In a year of uncertainty, altered timelines and general chaos, the Minnesota Timberwolves knew three months before Wednesday's NBA Draft that they would be making the No. 1 overall pick. Yet, up until just before NBA commissioner Adam Silver announced their selection of Georgia guard Anthony Edwards, it was unclear what the Timberwolves planned to do with the pick.
In fact, the Timberwolves were working the phones "discussing possible trade scenarios," until just minutes before the pick became official, according to ESPN's Adrian Wojnarowski. While an optimist may see that and choose to applaud Timberwolves' president of basketball operations Gersson Rosas for conducting his due diligence in an effort to turn the fortunes of a woebegone franchise, reality may not be so rosy.

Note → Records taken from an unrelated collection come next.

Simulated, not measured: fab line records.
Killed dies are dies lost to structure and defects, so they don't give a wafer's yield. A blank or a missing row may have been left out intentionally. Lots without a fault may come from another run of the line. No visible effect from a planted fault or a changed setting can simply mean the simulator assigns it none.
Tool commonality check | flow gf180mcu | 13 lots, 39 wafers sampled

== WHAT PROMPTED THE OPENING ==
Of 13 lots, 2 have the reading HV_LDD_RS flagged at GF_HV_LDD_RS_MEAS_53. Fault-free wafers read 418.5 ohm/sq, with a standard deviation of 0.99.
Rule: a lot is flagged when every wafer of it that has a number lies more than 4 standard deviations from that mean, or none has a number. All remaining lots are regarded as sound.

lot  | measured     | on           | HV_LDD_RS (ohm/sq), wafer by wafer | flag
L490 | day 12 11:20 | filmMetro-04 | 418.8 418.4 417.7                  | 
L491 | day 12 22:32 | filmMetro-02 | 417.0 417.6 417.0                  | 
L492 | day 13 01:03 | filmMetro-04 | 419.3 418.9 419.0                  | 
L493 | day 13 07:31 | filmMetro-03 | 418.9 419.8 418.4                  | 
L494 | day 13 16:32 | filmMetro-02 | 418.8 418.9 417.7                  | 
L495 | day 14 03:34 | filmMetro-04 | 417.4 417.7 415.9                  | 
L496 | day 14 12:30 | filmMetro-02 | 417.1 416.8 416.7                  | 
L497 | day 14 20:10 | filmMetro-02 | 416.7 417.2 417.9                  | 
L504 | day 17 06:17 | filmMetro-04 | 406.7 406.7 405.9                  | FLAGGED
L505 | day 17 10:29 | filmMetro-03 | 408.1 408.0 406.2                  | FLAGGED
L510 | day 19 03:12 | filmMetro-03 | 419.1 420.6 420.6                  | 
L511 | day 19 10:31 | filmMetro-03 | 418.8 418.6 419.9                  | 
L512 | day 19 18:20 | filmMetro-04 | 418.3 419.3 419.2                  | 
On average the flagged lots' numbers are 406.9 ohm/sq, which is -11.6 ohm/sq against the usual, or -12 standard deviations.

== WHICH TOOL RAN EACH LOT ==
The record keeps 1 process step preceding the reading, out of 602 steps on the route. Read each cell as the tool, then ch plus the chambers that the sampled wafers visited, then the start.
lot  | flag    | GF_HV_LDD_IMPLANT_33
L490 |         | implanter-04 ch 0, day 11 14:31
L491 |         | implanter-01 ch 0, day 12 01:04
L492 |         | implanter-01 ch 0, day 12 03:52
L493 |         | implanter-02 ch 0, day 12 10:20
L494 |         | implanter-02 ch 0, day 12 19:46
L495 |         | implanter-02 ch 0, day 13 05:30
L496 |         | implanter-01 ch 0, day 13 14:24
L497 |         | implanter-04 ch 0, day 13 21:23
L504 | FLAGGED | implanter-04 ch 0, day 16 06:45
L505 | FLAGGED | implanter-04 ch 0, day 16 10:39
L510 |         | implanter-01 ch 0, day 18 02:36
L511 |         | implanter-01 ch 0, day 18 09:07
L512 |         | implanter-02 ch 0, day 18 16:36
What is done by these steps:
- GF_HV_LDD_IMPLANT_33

The truth appears to be that Minnesota had three months to convince itself of who to pick, yet lacked the conviction to commit fully to Edwards until just minutes before the moment of reckoning, when it became clear that no acceptable trade offers were available. Looking at what Edwards did at Georgia last season, who could blame the Timberwolves for their desire to shop the pick?
To be clear, Rosas told reporters Wednesday night that Edwards stood "head and shoulders" above the competition as the franchise considered who to take. But that can be interpreted more as an indictment of a weak draft than a ringing endorsement for a shooting guard who made just 29.4 percent of his 3-point shots in college last season. For a franchise that just traded an underwhelming former No. 1 overall pick in January when it parted with Andrew Wiggins, Edwards carries some alarming similarities.
Both were one-and-done guards considered the No. 1 overall player in their respective recruiting classes by 247Sports. Neither did anything in college to hurt their NBA Draft stock, but neither were the model of efficiency during their brief college careers, either. Wiggins was actually a better 3-point shooter than Edwards, though Edwards showed more promise as a distributor.
So what reason is there to believe that Edwards will be the difference maker that Wiggins never was in the Timberwolves' push to consistently compete in the ever-difficult Western Conference? An examination of Edwards' intangibles reveals more questions than answers with just over a month to go until he is scheduled to begin his NBA career.
Edwards practically waved a red flag in Minnesota's face with comments made to ESPN in a story published earlier this week by saying of basketball that, "it's a job." He did say that "I love basketball." But that was preceded by Edwards remarking that "I'm still not really into it." At best, that's just the immaturity of a 19-year-old coming through. At worst, it's an indictment of his desire to be an elite player and a sign that he will lack the drive necessary to help the Timberwolves get traction.
A player with Edwards' natural talent can be a good NBA player -- just as Wiggins is a good NBA player -- but teams don't draft someone No. 1 overall hoping they will be good. It takes a different level of commitment to embrace the grind of an 82-game season and not just survive it but actually thrive within it and become great. But that's what is expected from No. 1 overall picks.
It was hard to watch Wednesday night's festivities and not be touched by the emotion expressed by so many of those selected. One who stood out was Obi Toppin, who fell to the Knicks at No. 8 overall. Though he surely expected to be picked sooner, Toppin fought back tears of joy as he acknowledged that, "a lot of people pray to be in this position, and I'm not going to take it for granted."
Edwards, by contrast, seemed pleased but not particularly moved to be taken No. 1 overall. Comparing their reactions to being drafted may seem like splitting hairs. But how about comparing them as players? When Georgia and Dayton met in the Maui Invitational last November, Edwards finished with six points on 2-of-10 shooting with no assists and three turnovers in 28 minutes. Toppin finished with 25 points and led his Dayton Flyers to an 80-61 victory.
Ultimately, Minnesota may have truly believed Edwards was the best player in the draft. But is he a winner? There is a difference.